He traces their rise to Republican President Ronald Reagan, whom he credits with promoting themes of American patriotism and optimism that easily steamrolled his Democratic rivals. He quotes from Reagan’s 1980 election eve speech where the former president took a shot at Jimmy Carter’s lectures on the need for sacrifice: “I find no national malaise, I find nothing wrong with the American people.”
To Lilla, Reagan’s defeat of Carter and Walter Mondale after him created what he terms the “Reagan Dispensation” — a new political ethos where individualism and, particularly, business is equated with patriotism. He writes that this dispensation preaches that the “good life is that of self-reliant individuals — individuals embedded perhaps in families, churches, and small communities, but not citizens of a republic with common goals and duties to each other.”

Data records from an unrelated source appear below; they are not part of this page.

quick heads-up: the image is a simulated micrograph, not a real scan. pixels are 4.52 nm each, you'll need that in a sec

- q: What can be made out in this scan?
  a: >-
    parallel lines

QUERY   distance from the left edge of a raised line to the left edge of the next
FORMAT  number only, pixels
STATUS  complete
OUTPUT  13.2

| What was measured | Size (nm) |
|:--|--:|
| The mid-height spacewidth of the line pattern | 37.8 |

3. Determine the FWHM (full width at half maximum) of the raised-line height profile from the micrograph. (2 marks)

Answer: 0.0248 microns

Lilla, however, misses a couple things about Reagan. One is that Reagan himself appealed to a form of white identity politics — his invocations of “welfare queens,” for example, and the way he implemented his war on drugs. And while Reagan preached individualism, he was not afraid to use the government on behalf of groups he needed to achieve electoral success. For instance, he imposed heavy tariffs and import quotas to protect certain industries, and his administration bailed out Continental Illinois, the original “too big to fail” bank.
The book traces the origin of identity liberalism to the 1960s and ’70s. Lilla praises the work of the civil rights movement, antiwar movement, feminists, and others for creating a more civilized American society, but believes that the New Left’s retreat largely to college academia during the Reagan years created a new form of inward-looking politics that mirrored the Republican president’s individualism.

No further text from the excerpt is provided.